Hong Kong University of Science and Technology (HKUST) and PolyU said their campuses would be closed all week, while Hong Kong Baptist University President Roland Chin announced the suspension of all on-campus face-to-face classes, to be replaced by online classes postponed to the next semester, which starts in January.

“Students’ safety is our number one concern, while teaching and learning is our primary mission,” Chin wrote.

HKU said in an email to students on Thursday that classes were suspended for the rest of the semester but that teaching and learning would be made accessible online. “This will enable students to stay away from campus and even leave Hong Kong if they wish, while at the same time completing their courses and assessments,” it said, providing information for foreign students who wished to leave Hong Kong.

Several universities also cancelled graduation ceremonies.

Called home

A number of US universities including the University of South Carolina have told their students to return home. Syracuse University, which has an exchange programme with CityU, which saw teargas attacks on Monday, said it would cut short its Hong Kong study abroad programme for this term, chancellor Kent Syverud announced in an email to students, faculty and staff on Wednesday, citing deteriorating safety and security because of protests.

However, he added that the university did not believe students were in imminent danger.

“Until recently, protests were localised and our students attended class and safely experienced the city by observing common sense precautions,” Syverud wrote. “Over the past several months, protests have escalated, with significant disruption to mobility and public transportation.”

The University of California Education Abroad Program decided on Wednesday to suspend its spring study abroad programme in Hong Kong, citing concerns for student safety amidst the ongoing protests, according to Executive Director Vivian-Lee Nyitray. There are currently 79 University of California students in Hong Kong attending HKU, CUHK and HKUST.

Nyitray said the university had been monitoring the situation since the summer, “so this wasn’t a decision that was either made lightly or out of any kind of haste or panic,” but added that students were not being “actively evacuated”; they are being given the option to end the programme early.

In the UK, the University of Warwick said: “Like several other UK universities we are contacting Warwick students and staff in Hong Kong and offering them the opportunity to return to the UK and are advising them to do so.”

An email sent to students stated the university had been closely monitoring the developing situation in Hong Kong and had reached the decision that “it is no longer appropriate for our students to remain”.

The University of Nottingham, also in the UK, said it had also offered flights home to any students concerned about their safety.
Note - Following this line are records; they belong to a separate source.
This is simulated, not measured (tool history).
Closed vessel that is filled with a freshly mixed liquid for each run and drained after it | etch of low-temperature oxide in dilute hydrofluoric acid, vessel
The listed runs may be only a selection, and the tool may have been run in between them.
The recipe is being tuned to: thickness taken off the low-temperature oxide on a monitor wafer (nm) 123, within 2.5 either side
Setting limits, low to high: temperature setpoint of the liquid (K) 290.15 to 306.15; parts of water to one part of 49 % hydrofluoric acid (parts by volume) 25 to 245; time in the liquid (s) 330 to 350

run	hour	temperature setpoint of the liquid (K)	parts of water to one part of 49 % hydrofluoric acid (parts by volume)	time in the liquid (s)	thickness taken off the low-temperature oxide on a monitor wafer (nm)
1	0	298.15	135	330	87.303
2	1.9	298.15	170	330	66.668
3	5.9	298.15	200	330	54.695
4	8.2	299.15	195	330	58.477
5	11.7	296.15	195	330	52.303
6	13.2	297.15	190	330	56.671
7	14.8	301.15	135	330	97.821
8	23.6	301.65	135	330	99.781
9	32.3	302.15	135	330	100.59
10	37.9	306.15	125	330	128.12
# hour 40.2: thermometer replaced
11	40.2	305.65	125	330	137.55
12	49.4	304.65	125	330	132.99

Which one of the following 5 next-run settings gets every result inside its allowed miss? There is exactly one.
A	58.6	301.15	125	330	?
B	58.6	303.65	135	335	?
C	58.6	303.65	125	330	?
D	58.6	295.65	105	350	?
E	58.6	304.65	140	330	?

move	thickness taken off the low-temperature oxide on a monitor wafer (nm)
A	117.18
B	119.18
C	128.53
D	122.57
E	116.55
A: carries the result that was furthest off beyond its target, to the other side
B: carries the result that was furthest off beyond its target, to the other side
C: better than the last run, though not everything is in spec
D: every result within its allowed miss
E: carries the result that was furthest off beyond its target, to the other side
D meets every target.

In Sweden, the universities of Gothenburg, Malmö, Örebro, Lund and the KTH Royal Institute of Technology in Stockholm urged their students at several institutions in Hong Kong to consider flying home, Swedish public broadcaster Sveriges Radio reported.

The Technical University of Denmark (DTU) told 36 students they should consider leaving Hong Kong.

DTU Rector Anders Overgaard Bjarklev said he received reports of students forced to move out from university dormitories “because they had been set on fire”– reports that have not been confirmed on the ground in Hong Kong – and that Molotov cocktails had been thrown near university campuses.

Other students from Scandinavian countries said they were being accommodated in hotels as a precaution.

Norwegian students told Norwegian broadcaster NRK they were evacuated from campus.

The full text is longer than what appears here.